DynamoDB Resources

DynamoDB is a popular NoSQL database offered by AWS as a fully managed database as a service (DBaaS) running on Amazon Web Services (AWS) cloud infrastructure.

AWS designed DynamoDB to implement a combination of Amazon Dynamo technology and Google BigTable (a wide column and key value store).

DynamoDB is primarily a key-value store NoSQL database that also supports a document store data model using JSON. DynamoDB is a proprietary, closed source non-relational database.
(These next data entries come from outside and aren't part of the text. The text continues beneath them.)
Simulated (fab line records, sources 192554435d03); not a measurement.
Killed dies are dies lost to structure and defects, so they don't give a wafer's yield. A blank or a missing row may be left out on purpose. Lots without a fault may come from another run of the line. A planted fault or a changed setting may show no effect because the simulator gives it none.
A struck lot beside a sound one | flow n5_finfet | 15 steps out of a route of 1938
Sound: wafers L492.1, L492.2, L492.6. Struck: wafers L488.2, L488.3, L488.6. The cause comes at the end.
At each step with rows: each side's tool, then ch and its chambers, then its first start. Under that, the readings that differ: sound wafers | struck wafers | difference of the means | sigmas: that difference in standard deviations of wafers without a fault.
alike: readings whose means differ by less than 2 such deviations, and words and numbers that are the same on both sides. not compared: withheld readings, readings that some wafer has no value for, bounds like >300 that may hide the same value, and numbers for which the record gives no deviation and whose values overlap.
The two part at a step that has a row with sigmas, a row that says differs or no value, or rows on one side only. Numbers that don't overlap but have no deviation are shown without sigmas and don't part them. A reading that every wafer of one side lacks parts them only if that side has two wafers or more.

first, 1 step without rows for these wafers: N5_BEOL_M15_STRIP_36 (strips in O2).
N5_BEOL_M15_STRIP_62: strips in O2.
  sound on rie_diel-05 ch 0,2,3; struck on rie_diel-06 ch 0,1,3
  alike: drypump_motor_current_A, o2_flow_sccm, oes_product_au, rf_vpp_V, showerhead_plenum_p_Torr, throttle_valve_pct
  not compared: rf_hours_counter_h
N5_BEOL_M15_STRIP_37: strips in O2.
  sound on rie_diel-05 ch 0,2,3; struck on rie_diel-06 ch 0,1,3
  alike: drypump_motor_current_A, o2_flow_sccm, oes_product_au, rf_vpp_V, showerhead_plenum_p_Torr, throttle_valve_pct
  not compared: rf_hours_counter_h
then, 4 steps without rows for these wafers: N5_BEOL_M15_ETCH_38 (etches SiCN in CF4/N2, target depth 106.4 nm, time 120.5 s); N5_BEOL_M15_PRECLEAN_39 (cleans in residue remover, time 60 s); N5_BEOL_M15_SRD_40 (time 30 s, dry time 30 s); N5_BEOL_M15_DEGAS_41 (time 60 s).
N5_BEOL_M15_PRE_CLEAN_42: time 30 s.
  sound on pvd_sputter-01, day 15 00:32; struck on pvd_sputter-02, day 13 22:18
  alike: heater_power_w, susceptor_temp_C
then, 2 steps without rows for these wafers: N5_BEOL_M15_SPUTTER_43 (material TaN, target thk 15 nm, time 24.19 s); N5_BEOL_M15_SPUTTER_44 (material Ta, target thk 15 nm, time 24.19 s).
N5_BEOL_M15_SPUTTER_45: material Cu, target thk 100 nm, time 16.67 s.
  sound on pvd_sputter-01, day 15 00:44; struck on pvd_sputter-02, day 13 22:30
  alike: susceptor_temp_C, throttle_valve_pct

DynamoDB only runs on AWS cloud infrastructure. It does not run on-premises or in other cloud environments. It is sold through a “serverless” model. Customers pay a subscription based upon database read/write throughput and storage needs versus systems in a database cluster.

How to Use DynamoDB?

AWS Course on Getting Started with DynamoDB

AWS provides detailed training and certification courses for DynamoDB with self-paced courses that take about 16 hours (plus optional labs). In the courses, you simulate a real application development project with lessons that cover:

The DynamoDB API and AWS SDKs
Working with indexes
Managing capacity, consistency, and performance
Managing DynamoDB applications at scale
Advanced monitoring and optimization
Architecting applications and tables

Amazon Web Services (AWS) Developer Guide

AWS provides a series of hands-on tutorials for users in their developer guide that assist them in getting started with DynamoDB. They cover everything from basic concepts in how to use DynamoDB to deep dives into reading and updating data in tables and creating and querying indexes.

Alex Debrie’s Resources
DynamoDB expert Alex Debrie has written The DynamoDB Book and created DynamoDBGuide.com, an open guide that walks through the basic concepts and advanced features of the DynamoDB. He also maintains a GitHub page that collects his top DynamoDB resources. This page includes sections focusing on books, videos, written resources, tools, and uses – plus an entire section on AWS re:Invent talks by Rick Houlihan, inventor of DynamoDB.

Data Modeling in DynamoDB
Find an example of modeling relational data in DynamoDB from AWS here, and a developer guide to best practices for modeling relational data in DynamoDB here.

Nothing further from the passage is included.